# 5D III focus accuracy with fast primes wide open



## BL (Mar 26, 2012)

I've been rocking a 5DC since launch, and have never been happy about having to manually focus on anything outside of the center cross AF point with pretty much any of my fast primes wide open (e.g. 50L, 85L II, 135L). 

The high precision, MF screen helps and is a life saver, but it's become a crutch as I've come rely on that to validate all focussing. That said, the new 5D III does not have user replaceable screens allowing for proper DOF previews for lenses faster than 2.8

For folks shooting primarily fast primes with their 5D III, how are you coping with this? Is the AF capable enough so that focus points on the edges are accurate down to f1.2?

Focus and recompose is not an option for me. The focal plane is in the millimeters at f1.2 for tighter portraits


----------



## drmikeinpdx (Mar 26, 2012)

I would also like to see some responses to this question.

I use a 5D classic and have learned to live with poor autofocus results when using primes wide open. I tried manual focus with two special focus screens including a split prism one and did not get repeatable results.

My main reason for considering an upgrade to the Mark III or perhaps another new Canon full frame camera this year is strictly for better autofocus performance.

Mike


----------



## BL (Mar 27, 2012)

Yeah, I can live with one or the other.

If the AF is crap, at least I can really on focussing with my eyeball MkI, something I had to master in the Canon FD days shooting amateur motorsports with a 300 2.8

But if I can't trust my eyes, I HAVE to believe the outer points will deliver at these extreme apertures.


----------



## @!ex (Mar 27, 2012)

I've been shooting my 50mm 1.2L wide open for the last few days. I did have to do a +6 micro adjustment but so far it has been very good on about 80% of shots and excellent on about 70% or so. I think a lot of the variance has nothing to do with the AF, but rather a very slight movement on my part after the AF locks. If you even swayed a mm it would be noticeable. I've also had a lot of good luck with off center AF points. Here is a shot I took with an off center AF point (then one over his right eye).
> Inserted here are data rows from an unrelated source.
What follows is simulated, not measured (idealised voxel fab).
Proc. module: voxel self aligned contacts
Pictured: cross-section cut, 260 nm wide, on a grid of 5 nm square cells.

http://www.canonrumors.com/forum/index.php/topic,4864.msg96476.html#msg96476


----------



## Stephen Melvin (Mar 27, 2012)

My 24 f/1.4L II and 50 f/1.4 are spot on with every cross point sensor even in extremely low light. The difference from the Mk II is amazing.


----------



## Daniel Flather (Mar 27, 2012)

My 24L mk2, 35L, 85 1.8, and 200/2 are all spot on, my 50 1.2L is performing well too, albeit not quite as well as my other primes, but the 50 1.2L is never perfect. I'm coming from a 50D to add some perspective.

*shooting all wide open of course.


----------



## wickidwombat (Mar 27, 2012)

Daniel Flather said:


> My 24L mk2, 35L, 85 1.8, and 200/2 are all spot on, my 50 1.2L is performing well too, albeit not quite as well as my other primes, but the 50 1.2L is never perfect. I'm coming from a 50D to add some perspective.
> 
> *shooting all wide open of course.



any chance of posting some samples? raws if possible too


----------



## Daniel Flather (Mar 27, 2012)

@!ex said:


> http://www.canonrumors.com/forum/index.php/topic,4864.msg96476.html#msg96476



Nice!


----------



## RLPhoto (Mar 27, 2012)

BL said:


> I've been rocking a 5DC since launch, and have never been happy about having to manually focus on anything outside of the center cross AF point with pretty much any of my fast primes wide open (e.g. 50L, 85L II, 135L).
> 
> The high precision, MF screen helps and is a life saver, but it's become a crutch as I've come rely on that to validate all focussing. That said, the new 5D III does not have user replaceable screens allowing for proper DOF previews for lenses faster than 2.8
> 
> ...



I FEEL YOUR PAIN!

My 5Dc with the EG-S Screen is my Bread and Butter Portrait money maker!!! The New 5D3 doesnt have changeable focus screen's! I may just get a 5D2 because of that reason.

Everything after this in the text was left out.